We pray because we love:
A relationship of love is one of enjoying each other. If I say I love someone, but never speak to them, it is likely that I don’t have much of a relationship with them. If I love a person, then I will want to talk with them, spend time with them, and desire them. This is why we see Jesus in passages like Mark 1, "rising very early in the morning” to pray. He loves the Father. The Father loves Him, So, they spent time together.
We pray out of gratitude:
All that we have been given, all that we have received, is a gift from His hands. Prayer demonstrates and provides a vehicle for our offering gratitude. James says, "Every good gift and every perfect gift is from above, coming down from the Father of lights" (James 1:17).

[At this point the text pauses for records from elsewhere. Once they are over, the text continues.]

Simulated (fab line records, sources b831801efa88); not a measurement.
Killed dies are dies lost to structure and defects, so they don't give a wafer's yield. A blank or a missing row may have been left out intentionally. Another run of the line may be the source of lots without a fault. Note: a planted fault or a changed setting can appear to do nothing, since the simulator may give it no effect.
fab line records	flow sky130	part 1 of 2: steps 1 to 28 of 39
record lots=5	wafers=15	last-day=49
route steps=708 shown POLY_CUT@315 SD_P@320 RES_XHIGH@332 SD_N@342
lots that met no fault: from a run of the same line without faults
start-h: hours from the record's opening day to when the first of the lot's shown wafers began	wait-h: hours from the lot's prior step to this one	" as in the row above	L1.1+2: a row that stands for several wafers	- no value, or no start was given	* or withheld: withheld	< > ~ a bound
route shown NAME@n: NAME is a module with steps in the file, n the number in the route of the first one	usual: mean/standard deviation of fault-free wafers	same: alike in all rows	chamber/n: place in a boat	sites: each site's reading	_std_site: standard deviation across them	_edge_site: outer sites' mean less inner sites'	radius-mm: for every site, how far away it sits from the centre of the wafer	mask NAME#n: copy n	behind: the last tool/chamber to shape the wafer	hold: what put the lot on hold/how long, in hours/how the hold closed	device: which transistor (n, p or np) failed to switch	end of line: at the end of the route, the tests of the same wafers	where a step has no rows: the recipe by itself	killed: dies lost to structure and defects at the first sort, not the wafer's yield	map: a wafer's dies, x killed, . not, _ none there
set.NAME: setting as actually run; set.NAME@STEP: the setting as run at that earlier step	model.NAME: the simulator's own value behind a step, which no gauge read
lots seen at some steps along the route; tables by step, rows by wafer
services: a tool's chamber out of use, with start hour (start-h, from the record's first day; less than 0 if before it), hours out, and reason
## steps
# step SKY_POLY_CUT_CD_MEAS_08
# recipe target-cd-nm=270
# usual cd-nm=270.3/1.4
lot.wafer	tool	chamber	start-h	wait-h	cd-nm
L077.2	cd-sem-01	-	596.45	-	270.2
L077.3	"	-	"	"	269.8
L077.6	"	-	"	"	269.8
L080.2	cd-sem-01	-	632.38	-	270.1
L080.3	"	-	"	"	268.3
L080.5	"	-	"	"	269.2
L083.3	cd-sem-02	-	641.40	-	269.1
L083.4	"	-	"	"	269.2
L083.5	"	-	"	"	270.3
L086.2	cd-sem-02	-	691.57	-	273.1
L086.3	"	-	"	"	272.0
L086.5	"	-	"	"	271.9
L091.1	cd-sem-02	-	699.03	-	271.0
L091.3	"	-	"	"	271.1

We pray because we want to know God more fully:
There is nothing more lovely, nothing greater our hearts can seek, and nothing more fulfilling than God. And as we speak with God, we get to know God more. As the Psalmist says, "One thing have I asked of the Lord, that will I seek after, that I may dwell in the house of the Lord all the days of my life" (Psalm 27:4)..
We pray to know our own hearts more fully:
There is a real benefit in coming before the Lord in silence. It is true that we get to know Him more fully in prayer, but we also get to know ourselves more fully. It’s common to recognize past misdeeds and sins that we had forgotten as we come before God. Like Peter on the rooftop, we are made aware that what we have believed or practiced or dreamed or sought is not right. Prayer lays open our hearts not only before God, but before ourselves.
We pray to be made like God:
Some have said that prayer's purpose is not so that we might change God, but so that God might change us. In prayer our hearts are shaped and molded, our affections are stirred, and our minds are transformed. The prayer closet is the school of holiness. One can enter as a slacker and emerge as a scholar.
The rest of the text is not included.